By doing the merging in ISEL, I get this (note the stack offsets):

subl      $28, %esp
movl      $16, %eax
movl      %eax, p
movl      $4, %ecx
movl      %ecx, x
movl      $8, %edx
movl      %edx, y
movsd     d, %xmm0
movl      %ecx, (%esp,%eax)
movsd     %xmm0, (%esp,%edx)
movl      %edx, (%esp,%ecx)
movl      %ecx, (%esp)
calll     bar
  • Which I thought was kind of neat, since I’ve never seen this sort of optimization in a compiler :) Those stores to the stack are all smaller than their immediate offset counterparts. You can do similar optimizations with address expansion, also.
  • You simply can’t do this with ConstantHoisting.
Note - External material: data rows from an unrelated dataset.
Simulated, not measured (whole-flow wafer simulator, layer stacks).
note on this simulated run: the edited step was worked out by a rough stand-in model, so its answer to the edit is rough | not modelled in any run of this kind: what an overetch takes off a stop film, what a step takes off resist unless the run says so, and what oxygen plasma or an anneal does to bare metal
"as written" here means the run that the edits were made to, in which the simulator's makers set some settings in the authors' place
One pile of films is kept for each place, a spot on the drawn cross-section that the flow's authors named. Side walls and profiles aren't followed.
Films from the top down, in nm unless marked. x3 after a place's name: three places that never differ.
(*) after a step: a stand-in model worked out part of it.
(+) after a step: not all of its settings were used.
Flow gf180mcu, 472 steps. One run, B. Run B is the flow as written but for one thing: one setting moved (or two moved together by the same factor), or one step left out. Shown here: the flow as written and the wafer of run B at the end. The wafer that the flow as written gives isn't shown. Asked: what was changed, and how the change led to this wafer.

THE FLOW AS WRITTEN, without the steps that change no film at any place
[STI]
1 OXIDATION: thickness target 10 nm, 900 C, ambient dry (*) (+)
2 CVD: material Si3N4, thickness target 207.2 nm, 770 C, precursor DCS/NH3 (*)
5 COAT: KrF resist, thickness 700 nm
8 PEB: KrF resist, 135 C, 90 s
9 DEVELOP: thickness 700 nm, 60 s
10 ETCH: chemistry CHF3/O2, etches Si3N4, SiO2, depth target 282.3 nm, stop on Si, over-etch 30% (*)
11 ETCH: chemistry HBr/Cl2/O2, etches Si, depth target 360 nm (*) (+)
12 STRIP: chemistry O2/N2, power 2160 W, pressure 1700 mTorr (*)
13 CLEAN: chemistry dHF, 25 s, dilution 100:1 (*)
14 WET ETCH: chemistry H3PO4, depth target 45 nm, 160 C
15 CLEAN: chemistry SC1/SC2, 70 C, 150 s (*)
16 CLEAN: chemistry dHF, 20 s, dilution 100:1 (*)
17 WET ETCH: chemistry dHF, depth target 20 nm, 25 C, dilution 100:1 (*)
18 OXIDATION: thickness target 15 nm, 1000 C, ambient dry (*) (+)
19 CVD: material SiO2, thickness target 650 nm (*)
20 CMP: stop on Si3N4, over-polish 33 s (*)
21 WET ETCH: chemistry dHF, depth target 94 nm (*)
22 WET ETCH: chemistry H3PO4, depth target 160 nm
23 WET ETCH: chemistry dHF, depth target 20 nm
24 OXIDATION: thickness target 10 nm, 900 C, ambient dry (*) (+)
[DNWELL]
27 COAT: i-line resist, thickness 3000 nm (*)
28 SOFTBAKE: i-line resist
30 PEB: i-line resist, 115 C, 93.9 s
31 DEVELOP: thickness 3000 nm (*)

In summary, I’d like to emphasize what I think is the most important point : “ISEL already has extensive heuristics for when and how to pull constants back in to instructions. Why create new ones elsewhere that would require synchronization with this?”

However, since we have no other place that naturally pulls out and subsumes global (cross BB) constants, I’m in 100% agreement that ConstantHoisting should tackle those.

Thanks,
Zia.

Hi Zia,

Thanks for sharing your point of view on that.

My position can be summarized like this:
I do not want to prevent you to go the ISel path, but if you do, please make sure to expose at lest a test case that couldn’t be tackled by ConstantHoisting, i.e., a case where constants are exposed at ISel time.
Whatever we do to make ISel clever will not scale to function level scope, so why not invest directly into ConstantHoisting? I reckon this may be a bigger commitment as ConstantHoisting may, like you said, be clumsy.

That being said, I do believe ConstantHoisting is a bit too high level for this kind of optimization and we do not have a good framework yet to make that better.

Anyhow, a couple of answers regarding your questions.

ISEL already has extensive heuristics for when and how to pull those constants back in to instructions. Why create new heuristics elsewhere that would require synchronization with this?

Because ConstantHoisting has a cost model that is supposed to model this kind of thing and this pass has a broader scope than ISel.

First of all, I don’t really know how to make constants “more opaque”, as suggested above. How much more opaque can you get beyond using a bitcast for immdiates? I am new to LLVM, so forgive me if I’m just being naïve

Honestly, I do not know the details of ConstantHoisting. I thought there was a mechanism to mark bitcasted constant as opaque and that the basic block scope wouldn’t change any of that. Given your comment, this is not the case and this is unfortunate. Anyhow, please proceed with your ISel changes.

Thanks for your patience,
-Quentin

zansari updated this revision to Diff 31559.Aug 7 2015, 4:47 PM

Thanks, Quentin.

Totally understand and agree with your position, and I also appreciate your patience with me.

I've started with a restricted set of target instructions but I think that as we add to the selection heuristics for the cases we catch, it should get easier to expose more places that ConstantHoisting can't catch, as we continue to improve code-size reductions.

However, as you suggested, I did add to my lit-test to check for a case where ISEL exposes constants not available in ConstantHoisting, even with my current restricted heuristics.

For example, the simple case of :

memset(a, 33, 24)

Before:

movl    $555819297, a+20        # imm = 0x21212121
movl    $555819297, a+16        # imm = 0x21212121
movl    $555819297, a+12        # imm = 0x21212121
movl    $555819297, a+8         # imm = 0x21212121
movl    $555819297, a+4         # imm = 0x21212121
movl    $555819297, a           # imm = 0x21212121

with my changes:

movl    $555819297, %eax        # imm = 0x21212121
movl    %eax, a+20
movl    %eax, a+16
movl    %eax, a+12
movl    %eax, a+8
movl    %eax, a+4
movl    %eax, a

That's about 40% size reduction.

If the changes to the test look OK to you, I'll go ahead with the commit.

Thanks, again.
Zia.

qcolombet accepted this revision.Aug 7 2015, 5:17 PM
qcolombet edited edge metadata.

Hi Zia,

LGTM.

Thanks,
-Quentin

This revision is now accepted and ready to land.Aug 7 2015, 5:17 PM
hfinkel added inline comments.Aug 10 2015, 2:47 AM
lib/Target/X86/X86ISelDAGToDAG.cpp
349 ↗(On Diff #31559)

Do you need to check for X86::RSP here too?

Your test case seems to be 32-bit only. Assuming this affects 64-bit code too, can you please add some coverage for that as well?

This revision was automatically updated to reflect the committed changes.